A Turkish court ruled on Tuesday that businessman and philanthropist Osman Kavala should be kept in jail despite a call for his release by the European Court of Human Rights, as a trial over his involvement in 2013 protests continued.
Kavala has been in custody for more than two years, charged with attempting to overthrow the government by organising and funding protests against then-Prime Minister Tayyip Erdogan which started in Istanbul’s Gezi Park and spread nationwide.
Kavala, who faces life in jail if convicted, denies the allegations. Fifteen other defendants are on trial along with him but he is the only one in custody. Their trial was adjourned on Tuesday until Jan. 28.
The Turkish court said it had decided to keep Kavala in jail due to the severity of the alleged crimes and was awaiting a response from the justice ministry on whether the ECHR ruling was final.
The European court called for his immediate release two weeks ago, saying there was a lack of reasonable suspicion that he had committed an offence. ECHR rulings are legally binding but Turkey has frequently not implemented them.
“The ECHR was very clear. It orders that he (Kavala) be released immediately and Turkey’s court has not abided by this ruling,” said Garo Paylan, a lawmaker from the opposition Peoples’ Democratic Party (HDP).
“We saw once again that the judiciary in Turkey has collapsed,” he said after observing the hearing. “The president still can’t accept that Gezi was a protest action and wants to label it as a terrorist action.”
Critics of Erdogan’s government have questioned the independence of Turkish courts, especially since a crackdown following a failed coup in 2016. Erdogan and his AK Party say the judiciary makes independent decisions.
The indictment cited tapped phone calls in which Kavala discussed sending pastries, milk, juice and gas masks to protesters as evidence that he financed the protests.
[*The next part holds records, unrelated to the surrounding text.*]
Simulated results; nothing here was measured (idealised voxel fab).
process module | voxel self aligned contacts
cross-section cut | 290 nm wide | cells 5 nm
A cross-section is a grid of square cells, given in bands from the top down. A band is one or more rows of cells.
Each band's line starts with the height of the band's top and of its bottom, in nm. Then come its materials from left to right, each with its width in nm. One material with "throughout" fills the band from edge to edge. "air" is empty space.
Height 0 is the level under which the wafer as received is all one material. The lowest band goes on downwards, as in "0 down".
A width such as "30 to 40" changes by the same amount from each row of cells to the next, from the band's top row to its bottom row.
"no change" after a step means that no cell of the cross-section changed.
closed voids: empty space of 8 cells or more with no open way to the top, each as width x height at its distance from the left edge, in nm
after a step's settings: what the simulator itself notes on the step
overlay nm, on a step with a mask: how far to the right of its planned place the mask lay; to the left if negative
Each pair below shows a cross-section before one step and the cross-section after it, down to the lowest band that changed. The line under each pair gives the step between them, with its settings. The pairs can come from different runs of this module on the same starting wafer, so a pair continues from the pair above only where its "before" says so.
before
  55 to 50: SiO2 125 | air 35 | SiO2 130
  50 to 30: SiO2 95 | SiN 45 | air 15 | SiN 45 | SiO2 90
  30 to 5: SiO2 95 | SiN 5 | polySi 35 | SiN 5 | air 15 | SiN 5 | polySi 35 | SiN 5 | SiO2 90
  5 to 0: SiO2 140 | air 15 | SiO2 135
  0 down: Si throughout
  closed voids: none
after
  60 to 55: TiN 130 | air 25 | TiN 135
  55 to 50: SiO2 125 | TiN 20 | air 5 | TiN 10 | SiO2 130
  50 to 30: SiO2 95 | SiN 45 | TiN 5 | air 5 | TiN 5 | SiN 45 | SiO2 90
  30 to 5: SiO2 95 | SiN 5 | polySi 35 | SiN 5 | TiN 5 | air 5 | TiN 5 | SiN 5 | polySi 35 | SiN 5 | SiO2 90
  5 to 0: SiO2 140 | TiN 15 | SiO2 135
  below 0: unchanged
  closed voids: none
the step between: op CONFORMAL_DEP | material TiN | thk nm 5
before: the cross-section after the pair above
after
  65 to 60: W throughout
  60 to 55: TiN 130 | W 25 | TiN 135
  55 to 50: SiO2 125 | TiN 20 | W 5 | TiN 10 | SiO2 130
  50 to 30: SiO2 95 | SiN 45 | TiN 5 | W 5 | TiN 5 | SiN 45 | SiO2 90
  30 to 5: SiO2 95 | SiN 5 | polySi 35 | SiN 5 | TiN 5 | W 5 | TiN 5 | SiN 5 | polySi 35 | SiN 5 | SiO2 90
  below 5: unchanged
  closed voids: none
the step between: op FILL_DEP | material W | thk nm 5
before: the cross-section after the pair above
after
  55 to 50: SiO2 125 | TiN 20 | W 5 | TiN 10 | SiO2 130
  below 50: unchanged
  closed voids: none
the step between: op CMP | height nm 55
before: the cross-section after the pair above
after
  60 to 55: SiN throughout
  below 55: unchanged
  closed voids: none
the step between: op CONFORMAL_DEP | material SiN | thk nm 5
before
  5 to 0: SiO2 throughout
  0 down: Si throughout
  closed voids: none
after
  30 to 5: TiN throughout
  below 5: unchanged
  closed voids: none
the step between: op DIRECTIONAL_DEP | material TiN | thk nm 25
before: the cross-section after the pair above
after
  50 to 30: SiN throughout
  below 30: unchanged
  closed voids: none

Two police officers involved in the crackdown on the protests at the time told the court on Tuesday they had not personally seen Kavala taking part in or directing violent acts.
Kavala says his detention was unlawful and has requested release, saying witnesses had not given the court any information regarding him directing the violent acts.
“Since all the activities in the indictment are activities that do not involve a crime, this indictment is a document that has a quality of expressing that I am not guilty,” Kavala told the court on Tuesday.